District Court Erroneously Gives Claim Term Two Different Constructions in a Single Claim
Justin E. Gray |
Tuesday, July 6, 2010 at 3:07 PM
Haemonetics Corp. v. Baxter Healthcare Corp. (Fed. Cir. Jun. 2, 2010)
In this case, the Federal Circuit held that the district court erroneously gave the claim term "centrifugal unit" two different constructions for different instances of the term in a single claim and remanded the proceedings back to the district court.
The patent at issue related to a compact blood centrifuge device for separating and collecting components in a liquid such as blood. In the asserted claim, the claim preamble stated "A centrifugal unit comprising a centrifugal component and a plurality of tubes" and the term "the centrifugal unit" also appeared twice in the body of the claim. The district court construed the term "centrifugal unit", as found in the preamble, as comprising both the vessel and the tubing but also construed the same term, as found in the claim body, as comprising only the vessel. The district court had reasoned that given certain dimensional limitations in the claim body, giving the term, as found in the claim body, a construction that includes the tubing "would yield an absurdity."

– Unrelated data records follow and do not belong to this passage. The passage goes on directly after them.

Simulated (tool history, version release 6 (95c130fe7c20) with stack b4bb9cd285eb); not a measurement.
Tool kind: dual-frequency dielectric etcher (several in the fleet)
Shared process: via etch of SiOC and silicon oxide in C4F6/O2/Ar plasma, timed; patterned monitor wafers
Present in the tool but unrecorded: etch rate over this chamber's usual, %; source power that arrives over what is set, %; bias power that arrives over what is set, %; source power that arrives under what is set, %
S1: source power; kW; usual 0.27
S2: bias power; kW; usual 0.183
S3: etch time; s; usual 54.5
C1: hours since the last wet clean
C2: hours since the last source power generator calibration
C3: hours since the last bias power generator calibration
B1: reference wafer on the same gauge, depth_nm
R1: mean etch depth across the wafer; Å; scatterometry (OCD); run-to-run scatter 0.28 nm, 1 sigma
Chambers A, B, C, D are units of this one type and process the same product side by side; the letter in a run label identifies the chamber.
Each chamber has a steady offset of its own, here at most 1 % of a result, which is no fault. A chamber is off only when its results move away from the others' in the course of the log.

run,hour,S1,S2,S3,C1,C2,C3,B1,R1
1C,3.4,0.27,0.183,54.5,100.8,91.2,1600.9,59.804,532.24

The Federal Circuit disagreed, stating that claim construction occurs "with an eye toward giving effect to all [] terms … even if it renders the claims inoperable or invalid." In this particular case, the Federal Circuit found that the preamble language of the claim did not merely state the intended use but instead was controlling and defined "centrifugal unit" as comprising "two structural components: a centrifugal component and a plurality of tubes." While the court acknowledged that an error may have occurred in drafting this claim, "it is what the patentee claimed and what the public is entitled to rely on." The court went on to state that "we do not redraft claims to contradict their plain language in order to avoid a nonsensical result." The Federal Circuit therefore concluded that the term "consistently means a vessel and a plurality of tubes."